Las Vegas Sun

April 26, 2024

Commission shelves coroner’s inquests for new ‘police fatality review process’

Inquest

Steve Marcus

Metro Police Officer Dustin Bundy testifies during a coroner’s inquest for Erik Scott at the Regional Justice Center on Tuesday, Sept. 28, 2010.

Updated Monday, Jan. 7, 2013 | 5:24 p.m.

The Clark County Commission voted Monday to do away with the controversial coroner’s inquest process, introducing a new fact-finding process into fatal officer involved shootings.

In a 4-2 vote, the board approved a new “police fatality review process” that streamlines some elements from the previous coroner’s inquest, including doing away with a panel of members of the public that had acted as a pseudo-jury during inquests and moving the hearings out of courtrooms.

The changes also allow for fewer witnesses to be called, instead relying on reports gathered by police investigators looking into the shooting, a change critics say weakens the accountability of the process.

District Attorney Steve Wolfson said after Monday’s vote that hearings into officer involved shootings using the new process could begin as early as next month. The first hearing would be into the shooting of disabled military veteran Stanley Gibson, whose wife said he was suffering from post-traumatic stress disorder, was unarmed at the time. Gibson’s widow, Rhonda Gibson, spoke out against changes to the inquest process during Monday’s meeting.

Commissioners considered two separate items dealing with the coroner’s inquest, which has been the subject of numerous lawsuits since a new process was agreed to last year.

In October, the Nevada Supreme Court ruled the inquest process adopted by the county in 2010 was legal but said justices of the peace could not preside over the hearings.

An item proposed by Giunchigliani would have changed the coroner’s inquest into a “public review panel” and replaced justices of the peace with hearing officers; otherwise it would have left the process much the same.

The more extensive overhaul approved Monday by the commission will keep some of the same practices from the coroner’s inquest, including an ombudsman to represent on behalf of the public and the victim’s family, but it places the power to call witnesses to testify into the hands of the district attorney.

The new police fatality review process will be triggered whenever the District Attorney’s Office makes a preliminary ruling that a fatal officer involved shooting was not criminal.

Once that determination has been made, a presiding officer and an ombudsman will be chosen for the hearing and they will receive access to investigatory documents used by the prosecutor. Those documents can be shared with the victim’s families.
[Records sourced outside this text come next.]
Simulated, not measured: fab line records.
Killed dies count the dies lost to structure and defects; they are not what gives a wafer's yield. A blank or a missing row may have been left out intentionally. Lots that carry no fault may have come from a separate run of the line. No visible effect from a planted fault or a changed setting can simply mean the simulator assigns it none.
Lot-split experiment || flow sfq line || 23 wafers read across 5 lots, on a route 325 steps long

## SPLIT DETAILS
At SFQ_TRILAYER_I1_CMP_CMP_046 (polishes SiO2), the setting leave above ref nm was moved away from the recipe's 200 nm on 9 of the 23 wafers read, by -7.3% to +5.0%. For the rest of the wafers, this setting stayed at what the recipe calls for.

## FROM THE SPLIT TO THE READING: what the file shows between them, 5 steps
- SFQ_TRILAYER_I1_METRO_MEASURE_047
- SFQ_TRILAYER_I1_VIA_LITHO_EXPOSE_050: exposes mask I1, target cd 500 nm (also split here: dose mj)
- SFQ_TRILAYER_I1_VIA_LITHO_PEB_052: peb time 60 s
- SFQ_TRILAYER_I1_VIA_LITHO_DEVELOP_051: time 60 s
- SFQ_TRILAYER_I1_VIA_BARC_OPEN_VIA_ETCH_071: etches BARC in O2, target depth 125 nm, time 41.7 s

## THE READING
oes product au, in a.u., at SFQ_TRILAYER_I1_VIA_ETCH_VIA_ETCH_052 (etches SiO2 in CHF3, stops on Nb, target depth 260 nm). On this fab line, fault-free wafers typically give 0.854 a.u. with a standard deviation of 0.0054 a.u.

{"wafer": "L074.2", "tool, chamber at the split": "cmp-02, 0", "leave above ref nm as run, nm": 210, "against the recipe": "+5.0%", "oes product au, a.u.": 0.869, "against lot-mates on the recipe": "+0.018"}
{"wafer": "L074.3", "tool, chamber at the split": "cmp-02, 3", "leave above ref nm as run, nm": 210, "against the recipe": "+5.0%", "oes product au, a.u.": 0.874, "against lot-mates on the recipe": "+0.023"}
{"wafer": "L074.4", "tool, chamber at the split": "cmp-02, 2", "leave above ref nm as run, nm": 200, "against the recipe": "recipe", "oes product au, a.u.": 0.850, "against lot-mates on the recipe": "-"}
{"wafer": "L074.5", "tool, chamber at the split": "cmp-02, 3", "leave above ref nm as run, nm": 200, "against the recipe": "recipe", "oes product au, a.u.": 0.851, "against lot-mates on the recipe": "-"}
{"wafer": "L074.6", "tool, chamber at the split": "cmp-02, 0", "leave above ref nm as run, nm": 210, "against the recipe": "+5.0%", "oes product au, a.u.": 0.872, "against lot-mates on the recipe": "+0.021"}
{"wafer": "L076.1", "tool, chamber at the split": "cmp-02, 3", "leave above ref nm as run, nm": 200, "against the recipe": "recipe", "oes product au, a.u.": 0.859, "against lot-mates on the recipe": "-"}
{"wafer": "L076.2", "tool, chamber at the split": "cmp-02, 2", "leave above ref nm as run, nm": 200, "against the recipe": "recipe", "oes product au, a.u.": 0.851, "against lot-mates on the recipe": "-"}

During the hearing, the prosecutor will make a presentation on the essential facts of the case, which may include testimony from the police officer charged with investigating the officer-involved shooting. The prosecutor may call other relevant witnesses, who can be questioned by the ombudsman and the presiding officer.

The presiding officer will also be allowed to ask questions submitted by members of the public.

Commissioners Tom Collins and Lawrence Weekly opposed the measure, with Collins pushing to delay the measure so that language could be revised and more details added to the ordinance. Commissioner Chris Giunchigliani, whose flight bound for Las Vegas was delayed with technical difficulties, was absent.

Reached by phone after the meeting, Giunchigliani said the commission’s decision Monday “watered down” the existing coroner’s inquest process that the county invested significant resources into developing and then defending in court.

She said she favored the previous coroner’s inquest process because it was developed with significant public input and provided more transparency than the new review process.

“We never gave it an opportunity to work. If there’s a flaw with what we approved in 2010, how do we know? We’ve never had a hearing. What were they trying to fix today?” she said.

Allen Lichtenstein, general counsel for the American Civil Liberties Union of Nevada, criticized the new review process as nothing more than a “glorified press conference.”

“We all lost today,” he said. “Instead of having a process that would hold police accountable, what we have is more obfuscation.”

Lichtenstein worries the new process will leave out testimony from witnesses of the shooting and rely only on input from members of the police department who put together reports on the incident.

Although the prosecutor in the hearings will have the ability to call more witnesses, Lichtenstein said he didn’t think there would be any incentive for them to do so.

Commissioner Larry Brown, who backed the changes to the inquest process, said he disagreed with criticism that Monday’s vote weakened the police department’s accountability.

“The (inquest) process doesn’t exist right now; this is to jump-start it and get it going again,” he said. “The process that we adopted today is to provide the public with information on what happened, what occurred.”

Brown said it was important to him that that there was a transparent fact-finding process that involved families of victims early on, something he thinks the changes approved Monday accomplish.